Start Your Day With The Warm and Fuzzies

Trent Yesberg –

DUO Magazine Cover: October 2016

And no it isn't coffee.

I was running early for an appointment last week so I took the opportunity and popped into the Harold Street Mini Mart for a coffee (Great coffee by the way). As I was walking in a "little old lady" walked in just in front of me, walking cane in hand. I ordered my flat white and began to wait till it was ready. The "little old lady" was finalising her shopping, placing her items on the counter. Without much chitchat, her purchases were rung through the till. As the attendant picked up her bottle of milk, he opened it and placed it in her bag.

I was really shocked because I couldn't figure out what was going on. Was the milk past its use by date and he was ensuring it couldn't be returned? He hadn't said anything to the lady so I was confused and a little angry at what I thought was happening. Then I realised why he had done this. He had broken the seal on the milk lid, so that it was easier for the lady to open when she got home! I was SO impressed (and a little sheepish at my attitude). I headed off with the "warm and fuzzies" and not just because of the delicious coffee!
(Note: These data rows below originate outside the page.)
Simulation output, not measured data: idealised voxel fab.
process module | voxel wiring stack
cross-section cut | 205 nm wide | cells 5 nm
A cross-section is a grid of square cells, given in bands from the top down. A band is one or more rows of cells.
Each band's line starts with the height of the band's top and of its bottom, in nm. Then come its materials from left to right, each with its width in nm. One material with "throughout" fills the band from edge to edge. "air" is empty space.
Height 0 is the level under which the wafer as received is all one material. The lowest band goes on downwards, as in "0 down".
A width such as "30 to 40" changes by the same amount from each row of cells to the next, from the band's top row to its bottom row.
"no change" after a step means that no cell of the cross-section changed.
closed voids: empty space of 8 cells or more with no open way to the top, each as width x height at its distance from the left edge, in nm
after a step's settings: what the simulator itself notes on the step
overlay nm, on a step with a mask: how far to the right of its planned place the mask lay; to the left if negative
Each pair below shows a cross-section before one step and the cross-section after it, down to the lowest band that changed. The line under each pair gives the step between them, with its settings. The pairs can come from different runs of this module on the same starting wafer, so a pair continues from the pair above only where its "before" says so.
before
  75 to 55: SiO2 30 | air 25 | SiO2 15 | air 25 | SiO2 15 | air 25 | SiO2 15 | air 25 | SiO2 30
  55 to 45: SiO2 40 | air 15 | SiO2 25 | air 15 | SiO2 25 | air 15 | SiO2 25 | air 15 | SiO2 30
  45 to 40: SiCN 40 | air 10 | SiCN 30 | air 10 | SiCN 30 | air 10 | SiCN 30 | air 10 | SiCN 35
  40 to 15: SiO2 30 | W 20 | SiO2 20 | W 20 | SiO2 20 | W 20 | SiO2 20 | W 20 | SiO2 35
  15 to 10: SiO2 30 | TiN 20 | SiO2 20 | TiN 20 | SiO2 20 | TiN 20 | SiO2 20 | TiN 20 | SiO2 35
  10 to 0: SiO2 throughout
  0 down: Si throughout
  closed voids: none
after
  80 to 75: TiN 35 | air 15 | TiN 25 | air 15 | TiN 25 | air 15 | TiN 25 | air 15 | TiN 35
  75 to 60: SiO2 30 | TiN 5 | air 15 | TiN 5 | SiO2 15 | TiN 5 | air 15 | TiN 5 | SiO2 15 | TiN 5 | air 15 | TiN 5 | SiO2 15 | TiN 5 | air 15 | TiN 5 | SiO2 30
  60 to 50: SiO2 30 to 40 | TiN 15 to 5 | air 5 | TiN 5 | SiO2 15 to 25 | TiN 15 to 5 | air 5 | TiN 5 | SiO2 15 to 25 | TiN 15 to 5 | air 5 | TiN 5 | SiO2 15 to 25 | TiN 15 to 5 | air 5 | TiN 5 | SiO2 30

It got me thinking about what service is all about. I have always thought service starts with a smile and a friendly word, but this is not necessarily the whole case. I know a lot of gruff people who provide an awesome service and it does not even cross my mind that they don't smile or offer the superficial pleasantries that we normally associate with customer service. So what is service all about? I have broken down what I think are the three most important components to consider to provide good service, regardless of what industry you work in and whatever product or service you provide.


Whether you are receiving an order at your cafe, receiving an order for your warehouse or gaining a new client in your accounting firm it is of paramount importance that you seek clarification in multiple ways. Clarify the service your client is expecting (time frames, pricing, outcome). Clarify your ability to deliver what they expect and be up front if it is different to your expectation. How do you clarify everything in an ongoing manner? Communication.


Simple, clear, regular and concise. If you are having a meeting, send through the agenda early. Once a customer has placed an order, confirm it with them. Are you confused about something? Pick up the phone, send an email or organise another meeting. Communication is twofold. It is not just about what you think you know, it is confirming that it is the same as what the client knows. Follow up after you have completed your task to ensure that it was delivered to the client's expectations.


This (in theory) should be easy. Especially if you have had strong clarification and communication throughout your sales cycle. Just do what was agreed upon! Don't make the mistake of over servicing, because it can produce mixed results. Throw in a freebie and people might begin to expect it (or think they ended up paying for it). Do more than what was agreed and it might be more than what was actually wanted. You should have a pretty good feel for what is important for you to deliver if you have clarified and communicated well.

Remember it's not just about smiles and pleasantries, it certainly helps, but it is really about knowing what your clients want and can expect.